Safety on the road is a big issue for any cyclist and recently a few videos of cyclists being hit by cars has prompted coverage from mainstream media. While no cyclist ever wants to be involved in a bike vs car accident, it’s a real possibility – especially for those who live and ride in a busy urban environment.
In light of this, we’ve hand-picked a selection of bike safety innovations that may be appealing and stylish to the road enthusiast and cafe racer.
ICEdot is a small yellow pod that offers peace of mind to loved ones, letting them know if something has happened when you may not be able to. Using an accelerometer, gyroscope, and a low energy Bluetooth connection to a smartphone; the ICEdot uses a proprietary algorithm to detect an impact. The USB rechargeable crash sensor easily mounts to the back of any helmet with just a few zip-ties, or included industrial strength double-side tape.
When the sensor detects an impact, it triggers an emergency countdown in the ICEdot app. If the countdown is not turned off before it reaches zero, the app promptly sends out a text message – to up to 10 predetermined emergency contacts – informing them there has been an incident, and its location, via a Google Maps link.

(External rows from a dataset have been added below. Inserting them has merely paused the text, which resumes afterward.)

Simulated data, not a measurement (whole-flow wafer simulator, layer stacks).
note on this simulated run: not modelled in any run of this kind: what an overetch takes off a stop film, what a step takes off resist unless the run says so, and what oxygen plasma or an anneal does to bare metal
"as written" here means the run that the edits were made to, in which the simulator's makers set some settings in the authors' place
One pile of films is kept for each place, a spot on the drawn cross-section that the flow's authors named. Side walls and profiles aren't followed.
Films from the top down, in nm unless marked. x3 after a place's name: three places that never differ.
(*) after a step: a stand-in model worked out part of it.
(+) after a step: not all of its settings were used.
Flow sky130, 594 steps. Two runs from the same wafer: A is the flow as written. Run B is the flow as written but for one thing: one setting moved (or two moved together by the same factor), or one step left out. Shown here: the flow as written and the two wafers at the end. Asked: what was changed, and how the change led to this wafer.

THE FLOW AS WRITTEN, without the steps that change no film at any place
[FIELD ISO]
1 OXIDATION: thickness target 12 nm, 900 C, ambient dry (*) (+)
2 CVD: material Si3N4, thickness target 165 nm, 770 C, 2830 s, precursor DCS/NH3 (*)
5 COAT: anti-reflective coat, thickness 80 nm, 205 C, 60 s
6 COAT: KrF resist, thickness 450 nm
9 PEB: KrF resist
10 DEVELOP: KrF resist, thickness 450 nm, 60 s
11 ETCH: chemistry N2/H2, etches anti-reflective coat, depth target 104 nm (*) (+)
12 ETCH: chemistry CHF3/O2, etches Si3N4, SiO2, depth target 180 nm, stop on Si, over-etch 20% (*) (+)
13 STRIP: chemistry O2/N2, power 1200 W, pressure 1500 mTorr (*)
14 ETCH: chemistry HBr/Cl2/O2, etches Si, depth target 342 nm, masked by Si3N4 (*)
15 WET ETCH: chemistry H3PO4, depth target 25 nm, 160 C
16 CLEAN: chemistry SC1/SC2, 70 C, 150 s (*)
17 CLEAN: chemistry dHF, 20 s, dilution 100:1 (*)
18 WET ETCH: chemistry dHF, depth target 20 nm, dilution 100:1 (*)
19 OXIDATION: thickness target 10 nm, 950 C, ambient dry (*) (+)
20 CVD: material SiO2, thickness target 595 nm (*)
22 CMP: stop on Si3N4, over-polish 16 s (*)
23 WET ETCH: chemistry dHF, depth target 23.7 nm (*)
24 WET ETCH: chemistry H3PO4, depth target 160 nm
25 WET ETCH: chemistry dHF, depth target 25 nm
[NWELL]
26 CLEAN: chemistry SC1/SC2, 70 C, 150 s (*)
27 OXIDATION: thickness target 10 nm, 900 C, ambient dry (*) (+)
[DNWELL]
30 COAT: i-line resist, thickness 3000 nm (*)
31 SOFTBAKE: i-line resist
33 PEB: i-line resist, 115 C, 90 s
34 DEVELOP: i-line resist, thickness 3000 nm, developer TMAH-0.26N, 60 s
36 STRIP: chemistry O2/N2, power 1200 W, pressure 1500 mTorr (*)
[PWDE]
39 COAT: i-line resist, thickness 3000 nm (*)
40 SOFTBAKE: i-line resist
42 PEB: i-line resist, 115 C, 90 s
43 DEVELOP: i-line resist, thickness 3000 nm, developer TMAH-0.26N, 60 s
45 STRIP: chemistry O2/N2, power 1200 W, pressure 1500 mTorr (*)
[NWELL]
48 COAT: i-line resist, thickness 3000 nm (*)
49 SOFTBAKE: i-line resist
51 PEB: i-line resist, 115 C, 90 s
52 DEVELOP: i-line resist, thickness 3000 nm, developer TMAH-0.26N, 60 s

Read our review of the ICEdot here.
Fly6 rear camera
Following a successful Kickstarter campaign, the Australia-conceived Fly6 Rear Light is now in production and set for release towards the back end of the year. The brainchild of Andrew Hagen (CEO) and Kingsley Fiegert, Fly6 came to be after Fiegert was hit by something thrown from a passing car while riding in Perth. Combining a 15 lumen tail light and a rear facing camera into one unit, the Fly6 records 720p video onto the included microSD card. The 8GB class 10 card records about two hours of video before the device automatically loops back to the beginning – so the Fly6 is always watching your back.
During the day the Sugoi Zap jacket looks like any other understated cycling jacket, but after dark it truly begins to shine: artificial light from car headlights causes the jacket to light up like a fluorescent light bulb. It’s made from Sugoi’s pixel fabric, which contains highly reflective ground glass ‘pixels’ that glow evenly over the whole jacket when illuminated. The jacket itself does not light up, but it sure looks like it does.
POC AVIP range
Swedish company POC – best known for its snow and mountain bike helmets, body protection, and goggles – has recently launched its AVIP road cycling range. While you have probably noticed Garmin Sharp sporting POC’s sometimes Star Wars-esque lids (the Octal), there is also a selection of clothing and accessories (warmers, sunglasses, and gloves). POC’s entire road cycling range is underpinned by the AVIP concept, which stands for Attention, Visibility, Interaction and Protection. The collection is based around reflective logos, light and dark contrasts, and fluorescent zinc orange – all designed to draw attention.
ICNY reflective socks
£TBC (currently available direct from US, but we hope to see them over here soon)
According to a study conducted by the Queensland University of Technology, reflective strips are much more effective when located near moving joints. With many cycling shoes lacking substantial reflectivity, and the weather often being too warm for shoe covers, ICNY brings reflectivity to your feet. Employing simple 3M reflective dots, the ICNY socks come in a variety of shades and patterns. For those worried about proper sock height, the ICNY socks are ‘sockdoping’ approved.